Looks great! Any recommendations for a side dish with this?
A touch of paprika in the flour mix will help brown the filets as they cook!
Yes! Very true – great tip!
Hiya- recipe looks yummy- very similar to what my Italian dad ate quite often (with the addition of garlic & copious amounts of black pepper haha)- but on a side note- when you’re waxing lyrically above above imagining JC arriving to France, by ship, she wouldn’t have been “jetlagged” ;-) because that is only a result of traveling by air (…or jet) so that your body clock hasn’t had time to catch up with the new local time it finds itself in after the travel…. whereas, when you travel by boat, your body adjusts slowly as it slowly moves through different time zones… Just an FYI from a boat & travel nerd lol.
But I look fwd to trying the recipe! :-)
Very good point about not being jetlagged!!☺️ Though I imagine that even crossing the Atlantic by ship, especially back then, must have been a different kind of tiring! I hope you enjoy the recipe – adding lots of garlic is something I do sometimes, too!
What fish can be substituted for sole?
Hi Gay! Some good substitutes for sole are flounder or cod. I hope that helps!

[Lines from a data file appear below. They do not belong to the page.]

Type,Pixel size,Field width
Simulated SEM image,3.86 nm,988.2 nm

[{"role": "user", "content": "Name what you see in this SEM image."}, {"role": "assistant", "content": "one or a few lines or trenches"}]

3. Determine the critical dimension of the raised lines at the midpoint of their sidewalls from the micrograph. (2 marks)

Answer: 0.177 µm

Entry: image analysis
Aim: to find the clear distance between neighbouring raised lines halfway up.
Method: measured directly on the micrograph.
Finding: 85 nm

This recipe was perfect. Used grey sole, parsley from the garden and Meyer Lemons. Will definitely make this many more times. Thanks for the great recipe. Easy and delicious!!❤️
I’m so happy you loved it, Alison! I just made it again myself last night — it’s such a family favorite! I bet it was amazing from your homegrown parsley and Meyers!
thank you for this recipe and reminder that, yes, I do like fish (not most), a great reminder of a wonderful classic!
You’re so welcome, Sabrina!! Fish is so wonderful, especially when simply made!